We're providing valuable insight into global financial security and efforts to mitigate fraud
Worldwide, banks and other financial institutions are fighting a growing problem of fraud, advanced money-laundering and social engineering that has put the security of the global economy in jeopardy. Consumers lost $16 billion to identity theft and fraud in 2016, a number that continues to rise annually.
Traditional Bank Fraud
Attempts to steal money or trick people with paper documents are not as prevalent as they once were, but are still used, often on unsuspecting vulnerable individuals.
Forged checks can be convincing enough to get by trained bank tellers. If they pass that first screening, it can take weeks to identify a bad check. In many cases, the bank will clear the check and later remove the funds from the account, leaving the account-holder with nothing. This technique can apply to faked cashier’s checks, which are usually considered a safe form of payment.
Other forms of traditional scamming involve fake lottery prizes or awards or telephone calls impersonating bank employees or government officials.
Denial of Service
A Denial of Service (DoS) attack is an attempt to take down a website by flooding it with fake connections until it is overwhelmed and crashes.
DoS attacks against the financial industry are occasionally politically motivated but are most often seen as attempts to probe vulnerabilities in the bank’s systems or create a large enough distraction to cover up other hacking attempts.
DoS attempts can cost potentially up to $100,000 for every hour that a bank’s site is down and/or vulnerable to outside access. These costs allow attackers to attempt to extort a financial institution by preventing its normal commercial website activities.
Phishing
Protecting the endpoints by strengthening authentication checks and improving user education will go a long way towards a secure financial infrastructure. Many of the weak points in the system come from attempts to extract information via phony emails or websites. This sort of attack is known as Phishing.
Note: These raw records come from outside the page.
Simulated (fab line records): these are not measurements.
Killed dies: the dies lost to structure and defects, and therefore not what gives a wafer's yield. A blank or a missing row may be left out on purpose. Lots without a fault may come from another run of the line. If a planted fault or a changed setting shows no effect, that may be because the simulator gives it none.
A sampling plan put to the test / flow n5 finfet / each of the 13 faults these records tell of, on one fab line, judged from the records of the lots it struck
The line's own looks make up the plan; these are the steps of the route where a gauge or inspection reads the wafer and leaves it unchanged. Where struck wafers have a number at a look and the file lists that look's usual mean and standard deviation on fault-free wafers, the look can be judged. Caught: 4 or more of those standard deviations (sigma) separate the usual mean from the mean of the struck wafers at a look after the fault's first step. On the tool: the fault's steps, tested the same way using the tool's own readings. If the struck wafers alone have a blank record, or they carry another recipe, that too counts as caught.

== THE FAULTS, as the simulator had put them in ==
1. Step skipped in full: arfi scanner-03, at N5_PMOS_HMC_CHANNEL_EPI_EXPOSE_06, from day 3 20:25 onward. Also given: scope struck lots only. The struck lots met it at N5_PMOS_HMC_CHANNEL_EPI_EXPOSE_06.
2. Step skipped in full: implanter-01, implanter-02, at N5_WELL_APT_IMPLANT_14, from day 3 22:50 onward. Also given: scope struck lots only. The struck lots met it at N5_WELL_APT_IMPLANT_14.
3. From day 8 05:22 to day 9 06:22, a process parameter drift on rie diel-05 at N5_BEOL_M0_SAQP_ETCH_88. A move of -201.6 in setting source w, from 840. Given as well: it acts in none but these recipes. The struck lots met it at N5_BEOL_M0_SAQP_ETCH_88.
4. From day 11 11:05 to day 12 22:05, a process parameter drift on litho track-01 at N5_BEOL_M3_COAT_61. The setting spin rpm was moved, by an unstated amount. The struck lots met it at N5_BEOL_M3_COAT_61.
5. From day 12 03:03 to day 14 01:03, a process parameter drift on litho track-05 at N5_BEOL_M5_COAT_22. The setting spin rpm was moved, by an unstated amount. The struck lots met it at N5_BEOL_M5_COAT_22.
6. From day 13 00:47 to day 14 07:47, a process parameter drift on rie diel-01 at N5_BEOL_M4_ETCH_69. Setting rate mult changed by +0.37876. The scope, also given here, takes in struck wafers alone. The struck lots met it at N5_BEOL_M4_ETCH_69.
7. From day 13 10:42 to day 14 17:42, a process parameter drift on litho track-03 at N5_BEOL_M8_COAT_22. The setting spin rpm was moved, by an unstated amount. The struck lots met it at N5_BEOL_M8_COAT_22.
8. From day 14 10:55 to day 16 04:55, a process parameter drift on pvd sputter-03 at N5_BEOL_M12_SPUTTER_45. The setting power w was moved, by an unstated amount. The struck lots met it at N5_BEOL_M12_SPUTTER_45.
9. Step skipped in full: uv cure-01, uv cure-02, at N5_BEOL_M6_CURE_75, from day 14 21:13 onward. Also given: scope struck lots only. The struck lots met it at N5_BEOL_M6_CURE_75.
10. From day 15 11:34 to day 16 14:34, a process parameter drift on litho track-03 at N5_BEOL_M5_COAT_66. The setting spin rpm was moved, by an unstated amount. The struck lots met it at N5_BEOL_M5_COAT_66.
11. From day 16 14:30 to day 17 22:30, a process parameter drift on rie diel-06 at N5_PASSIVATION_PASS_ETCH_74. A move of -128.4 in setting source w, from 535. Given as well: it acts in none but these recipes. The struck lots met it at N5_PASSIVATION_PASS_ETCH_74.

Phishing attacks resemble emails from trusted sources. The emails may prompt a user to verify personal or account information that is then captured and used to steal money or personal information. Phishing has evolved and become more sophisticated over the last few years, but the prevalence of “Phishing kits” that are available criminals worldwide means that there are millions of attacks a day ranging from complex attempts to socially engineer a user to sloppy obviously fake emails that still manage to trick a small section of the userbase.
New Tech Bank Fraud
Technology’s biggest contribution to the abilities of criminals to commit bank fraud has been the rise of automation that allows them to commit thousands or millions of bogus transactions that are too small to easily notice.
Large-scale theft of customer data from companies such as Target or Home Depot get all the headlines and consumer attention, but according to the Identity Theft Resource Center, there have been more than 8,000 data breaches covering more than a billion records since 2005.
As the technology to protect customer and bank data from fraud has tightened internal security, fraudsters are turning their attention elsewhere, directing their efforts towards endpoints such as customer home computers or mobile devices.
Device & Account Takeover
While DoS attacks against banks are common, deploying strong internal defenses is usually a matter of investing in the right infrastructure and properly configuring internal networks. So attackers will often ignore the big internal network and go after a more vulnerable spot. User-controlled endpoints are usually the weakest link in any corporate IT system. User error, phishing, or other vulnerabilities lead to compromised user accounts, PCs or mobile devices.
Device vulnerabilities can allow the installation of malicious code interception of information (including passwords and bank account information) via man-in-the-middle attacks or exploitation of well-known security flaws that have not been properly patched.
One of the solutions implemented by financial firms is more aggressive and complex forms of identity verification. Going beyond cookies, passwords and CAPTCHA, banks and other financial firms are adopting two-factor authentication, unique device ID schema and improved password challenge questions. This creates a more complex authentication procedure but also potentially more hurdles for a legitimate user to access his or her account.